Nature, however, might provide promising alternatives, developed through millions of years of evolution. Cutin and suberin are two bio-polyesters composed of long-chain ω-hydroxy fatty acids cross-linked with glycerol. They contribute to regulate the water and gas exchange in plants, thus, they are essentially natural barrier materials. In northern Europe, the forest industry generates large quantities of suberin-rich bark as a byproduct, currently only exploited for energy production. This biomass holds the potential to become a renewable feedstock for bio-based, nature-inspired barrier materials. Such materials align with the United Nations’ Sustainable Development Goals (SDGs), promoting responsible consumption by utilizing industrial side streams (Goal 12) and potentially reducing marine pollution by replacing fossil-based plastics (Goal 14). While suberin monomers have been used in coatings for cellulose sheets and wood, as well as in thermoset production, the purification processes implemented are energy-intensive and rely on environmentally harmful solvents.
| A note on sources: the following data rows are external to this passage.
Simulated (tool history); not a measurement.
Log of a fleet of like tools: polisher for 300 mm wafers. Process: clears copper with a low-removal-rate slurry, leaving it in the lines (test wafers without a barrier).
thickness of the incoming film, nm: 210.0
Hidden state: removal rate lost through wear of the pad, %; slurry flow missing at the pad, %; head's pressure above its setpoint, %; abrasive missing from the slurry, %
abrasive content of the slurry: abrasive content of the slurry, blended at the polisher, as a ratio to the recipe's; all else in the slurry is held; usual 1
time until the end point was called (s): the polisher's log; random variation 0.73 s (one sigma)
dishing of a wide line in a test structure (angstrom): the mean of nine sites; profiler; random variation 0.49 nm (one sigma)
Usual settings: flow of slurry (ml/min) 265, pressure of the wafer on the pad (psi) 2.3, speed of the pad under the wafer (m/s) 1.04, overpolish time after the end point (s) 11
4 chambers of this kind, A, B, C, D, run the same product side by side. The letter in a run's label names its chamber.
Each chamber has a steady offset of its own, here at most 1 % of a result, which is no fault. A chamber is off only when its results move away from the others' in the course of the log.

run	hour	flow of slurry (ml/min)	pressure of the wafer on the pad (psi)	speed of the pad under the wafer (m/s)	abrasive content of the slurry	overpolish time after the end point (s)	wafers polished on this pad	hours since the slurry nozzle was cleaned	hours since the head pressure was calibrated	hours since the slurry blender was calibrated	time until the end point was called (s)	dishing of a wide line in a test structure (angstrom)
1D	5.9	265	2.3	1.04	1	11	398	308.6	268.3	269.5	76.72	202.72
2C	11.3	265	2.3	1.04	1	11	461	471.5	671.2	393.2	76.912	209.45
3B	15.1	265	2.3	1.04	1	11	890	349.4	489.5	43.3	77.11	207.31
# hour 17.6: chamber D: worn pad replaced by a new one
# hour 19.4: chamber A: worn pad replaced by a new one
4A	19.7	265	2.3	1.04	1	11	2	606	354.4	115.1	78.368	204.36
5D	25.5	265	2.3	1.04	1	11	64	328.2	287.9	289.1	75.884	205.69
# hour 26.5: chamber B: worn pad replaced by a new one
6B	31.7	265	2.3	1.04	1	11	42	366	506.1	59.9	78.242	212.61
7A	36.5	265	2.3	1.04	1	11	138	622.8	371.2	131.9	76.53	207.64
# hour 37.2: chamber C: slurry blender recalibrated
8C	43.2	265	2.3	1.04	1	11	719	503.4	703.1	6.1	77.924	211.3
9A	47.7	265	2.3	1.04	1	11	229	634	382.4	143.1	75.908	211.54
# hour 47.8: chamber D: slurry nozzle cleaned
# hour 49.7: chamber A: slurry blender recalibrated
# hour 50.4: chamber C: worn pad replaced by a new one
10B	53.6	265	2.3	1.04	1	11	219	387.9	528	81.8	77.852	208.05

This study presents the development of a suberin-inspired, flexible, and thin film designed as a packaging material. Birch bark was selected as the raw material due to its high suberin content. Established protocols for the bio-polyester extraction and depolymerization were followed, while implementing modifications to minimize the extent of purification and aim to use of a more "crude" fatty acid mixture. The film synthesis was designed to ensure compatibility with conventional polymer processing techniques. The process involves an initial melt-polycondensation step, followed by thermoforming and final curing, all conducted in air without the use of solvents.
Extensive characterization of the chemical structure was conducted before, during, and after the synthesis process, primarily using ¹H NMR and FT-IR spectroscopy. These techniques allow to monitor the evolution of the esterification reaction, thus, the formation of the polyester network. Differential Scanning Calorimetry (DSC) thermograms confirmed the development of a cross-linked polymer network, observation supported by the film behavior during tensile testing which resulted to be elastomer-like, consistent with the presence of cross-links in the material.
The water vapor transmission rate (WVTR) was found to be comparable to that of short-chain polyesters such as polylactide (PLA) and polycaprolactone (PCL), both commonly used in packaging applications. Additionally, the material demonstrated excellent ultraviolet (UV) light-blocking properties and remained thermally stable up to 200°C, indicating the absence of unreacted monomers that could migrate into packaged goods. These findings suggest that the material holds strong potential for food packaging applications.
This study demonstrates the feasibility of producing a water vapor barrier film from a non-refined mixture of suberin-fatty acids using traditional polymer processing techniques. Furthermore, it reinforces the idea that bark, a widely available byproduct of the forest industry, has significant potential beyond energy production.